Maine’s high court said Tuesday that the state’s first-in-the-nation ranked-choice voting system is unconstitutional, throwing the voter-approved law into jeopardy ahead of the key 2018 campaign when it was supposed to be implemented. In a unanimous, 44-page opinion issued Tuesday, the Maine Supreme Judicial Court’s seven justices agreed with Attorney General Janet Mills, Secretary of State Matthew Dunlap and Republican legislators that the system violates a provision of the Maine Constitution that allows elections to be won by pluralities — and not necessarily majorities — of votes.
But Maine’s history of plurality elections that colored the referendum approved by 52 percent of voters in 2016 and the non-binding opinion from the high court casts doubt that Maine will pioneer the change in its gubernatorial, congressional and legislative elections.

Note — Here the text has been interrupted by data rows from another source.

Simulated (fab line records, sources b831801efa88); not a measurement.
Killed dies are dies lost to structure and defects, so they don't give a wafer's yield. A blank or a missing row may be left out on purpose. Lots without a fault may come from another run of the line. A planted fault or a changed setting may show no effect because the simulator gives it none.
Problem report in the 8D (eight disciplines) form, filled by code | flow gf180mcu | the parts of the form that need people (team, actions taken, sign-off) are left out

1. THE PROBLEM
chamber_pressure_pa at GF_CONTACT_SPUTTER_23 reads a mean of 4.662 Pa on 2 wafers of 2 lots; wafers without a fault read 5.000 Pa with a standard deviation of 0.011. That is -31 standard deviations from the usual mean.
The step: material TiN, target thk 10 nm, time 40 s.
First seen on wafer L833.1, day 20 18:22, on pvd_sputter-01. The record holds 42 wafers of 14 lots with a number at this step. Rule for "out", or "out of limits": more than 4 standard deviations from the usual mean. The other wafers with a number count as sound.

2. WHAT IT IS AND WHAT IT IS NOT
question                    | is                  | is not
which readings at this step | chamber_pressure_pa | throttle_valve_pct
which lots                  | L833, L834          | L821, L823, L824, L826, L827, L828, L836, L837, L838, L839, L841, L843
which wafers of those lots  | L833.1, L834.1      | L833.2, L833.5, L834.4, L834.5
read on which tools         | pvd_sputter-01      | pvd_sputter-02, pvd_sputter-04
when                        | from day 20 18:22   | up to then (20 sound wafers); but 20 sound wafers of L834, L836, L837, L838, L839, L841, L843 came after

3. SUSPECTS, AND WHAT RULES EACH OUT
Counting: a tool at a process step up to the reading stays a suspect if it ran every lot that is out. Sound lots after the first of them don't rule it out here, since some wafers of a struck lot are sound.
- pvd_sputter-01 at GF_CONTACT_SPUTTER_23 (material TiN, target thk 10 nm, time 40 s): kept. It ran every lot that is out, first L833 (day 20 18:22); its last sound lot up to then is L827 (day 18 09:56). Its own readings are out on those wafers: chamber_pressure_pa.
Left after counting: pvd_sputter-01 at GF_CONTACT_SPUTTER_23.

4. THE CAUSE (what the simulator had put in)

Gov. Paul LePage was elected with pluralities in 2010 and 2014, though his Democratic predecessor, John Baldacci, also never won the governor’s office with a majority. If a ranked-choice system were in place in 2010, a Bangor Daily News simulation found that independent Eliot Cutler would have been favored to win.
The Legislature and Dunlap’s office haven’t moved to implement the law amid the uncertainty around its legality. Now the Legislature will be under pressure either to throw out the law or amend the Constitution to allow it.